Atdtda29: The sport of the rabble, 807-808
Paul Nightingale
isread at btinternet.com
Wed Mar 26 00:10:54 CDT 2008
[807.25-27] "But--"
"Must I call the police? Judensau. You are all alike."
"Jewish pig? For a minute she was too bewildered to see it."
Cf. Dally's surprise at seeing herself in the mirror on 728.
And then ...
[807.32-34, 36-37] She had had no reason to pay attention till now--it was the air people breathed in this place, reaching a level of abstraction where actual blood was no longer the point. [...] Modern Anti-Semitism really went far beyond feelings, had become a source of energy ... etc.
Hence:
As the years passed, it became more and more apparent that, to quote Lueger himself, anti-Semitism was simply "an excellent means of getting ahead in politics, but after one [had] arrived, one [could not] use it any longer; it [was] the sport of the rabble." It may also be that with Franz Joseph looking over his shoulder, the mayor felt constrained to keep his anti-Semitic proclivities in check. That explanation alone, however, would not account for the many favors Lueger was willing to do for his Jewish friends. More revealing is the connection between Austria's improving economy and the decline in anti-Semitism. By 1897 the "Great Depression" had definitely ended and by 1903 the economy of western Austria was booming. It was keeping pace with Germany's and partially catching up with those of Britain, France, and Belgium.

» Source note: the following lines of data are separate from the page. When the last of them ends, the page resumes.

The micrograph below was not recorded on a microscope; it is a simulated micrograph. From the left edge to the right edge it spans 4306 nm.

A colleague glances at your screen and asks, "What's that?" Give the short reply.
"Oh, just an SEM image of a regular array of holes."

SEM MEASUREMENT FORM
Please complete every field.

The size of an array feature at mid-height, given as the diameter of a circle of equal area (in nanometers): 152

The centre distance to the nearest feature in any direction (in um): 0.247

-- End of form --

During the Lueger years Jews were faced with no mass violence and little physical abuse. The mayor even paid them the left-handed compliment of saying that they were not as bad as the Hungarian Jews and that Vienna could not get along without them because they were the only people who were always active. Lueger also avoided antagonizing influential Jews by not insisting on the segregation of Jewish school children. On the other hand, Jews had difficulty getting contracts from the municipal government and few Jews were hired or promoted in the municipal service, although the practices of the preceding Liberal government had not been much better in this regard. Worst of all, Lueger's legacy made anti-Semitism seem normal and respectable.
[...]
The decline in Austrian anti-Semitism following Lueger's takeover of power in Vienna can be illustrated by numerous electoral results. In the Reichsrat elections of 1907 Lueger's Christian Social Party increased its representation in the lower house from 23 seats to 67. The Social Democrats, however, benefited far more from a new franchise law in the Austrian half of the Dual Monarchy that established universal manhood suffrage in 1907. Consequently, their representation leaped from 10 to 87. Far more serious for the Christian Social Party were the Viennese municipal elections of 1911, the year following Lueger's death, when they suffered a crushing defeat at the hands of Socialists.
On the surface, then, anti-Semitism appeared to be in full retreat in Vienna and the German-speaking parts of the Austrian Empire on the eve of the First World War. No anti-Semitic legislation had been passed since the introduction of equal civil rights for Jews, and the monarchy's most successful political party, the Christian Social Party, was both declining in size and downplaying its earlier anti-Jewish rhetoric. On the other hand, as Peter Pulzer has made clear, anti-Semitism was still very much alive in Austrian "social life, semi-political organizations, and ideological and economic pressure groups."
Nowhere, perhaps, was the apparent decline of at least political anti-Semitism more obvious than in the lack of popularity and the financial failures of overtly anti-Semitic newspapers.
From: Bruce F. Pauley, Prejudice to Persecution: A History of Austrian Anti-Semitism, University of North Carolina Press, 1992, 46-47.
Elsewhere, in a somewhat ironic discussion of universal manhood suffrage in the Austro-Hungarian Empire:
... the Austrian masses, both workers and peasants, had reached a certain political maturity. In Hungary Francis Joseph would have had to become a 'peasant Emperor; in Austra democracy threatened him only with the company of Karl Lueger and Viktor Adler, both respectable, elderly gentlemen, as Austrian and as Viennese as himself.
From: AJP Taylor, The Habsburg Monarchy, Peregrine Books, 1964 (first published 1948), 228.
And so to Yashmeen on 808: "Who? Not that kind old gentleman."